Sioux City Pete and the Beggars
Be forewarned: Sioux City Pete is not for the meak of heart – meaning it’s dark.
Sioux City Pete, better known as Pete Phillips, has been a mainstay in the Sioux City and national punk scenes for years, having lead rockers The Chickenhawks through a chunk of the ’90s and beyond. He also operates the Cattle Club Collective in Sioux City, which features live music, art and theater. The band performs nationwide, and late this summer will play New York City.
Pete is still kicking it out as real as he always has, and this Thursday headlines a live show at the Annex. The band will likely be pounding out songs from its latest CD, “Necro Blues,” among other tracks.
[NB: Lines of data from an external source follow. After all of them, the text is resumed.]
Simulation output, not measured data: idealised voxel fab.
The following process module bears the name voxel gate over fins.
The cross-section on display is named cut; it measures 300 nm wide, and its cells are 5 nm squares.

The Beggars are an eclectic bunch (and I mean that in the “they-have-songs-titled-Necrophilia-and-Pedophilia-on-the-same-album sort of eclectic), and their music shows it.
Take a hard dose of raw punk, mix in an equal amount of rusted blues (Phillips toured the nation a few years back giving lectures on Delta blues) and a dash of metal, and you’ve summed it up.
Actually, there’s more depth than metal, but on some tracks (”Voodoo MotherF*****”) the band starts to sound like some early death metal, guitars crunching and Pete wailing away almost incoherently. At other times (”Dockerys pt. 1″) I felt like I was in a Southern barn sitting on a hay loft listening to an aging blues act.
But when you really listen to this album, it is clear that Phillips and his cohorts believe deeply in what they are doing. So while this album comes off as raw, dirty and garage-like, it’s grit is what makes it beautiful.
I write about what I see, and I see some dark s**t, Phillips told me recently. This album is a testament to that, the subjects as dark as the music: drug abusers, pedophiles and Charles Taylor, among others.
And finally, it should be noted that the album artwork is … let’s just say eclectic.
See The Beggars, Dead Mans hand, The Amplifiers, Mat D and the Profane Saints and Forgiving August at The Annex on Thursday at 7 p.m. Cost if $5 at the door, and the show is all ages.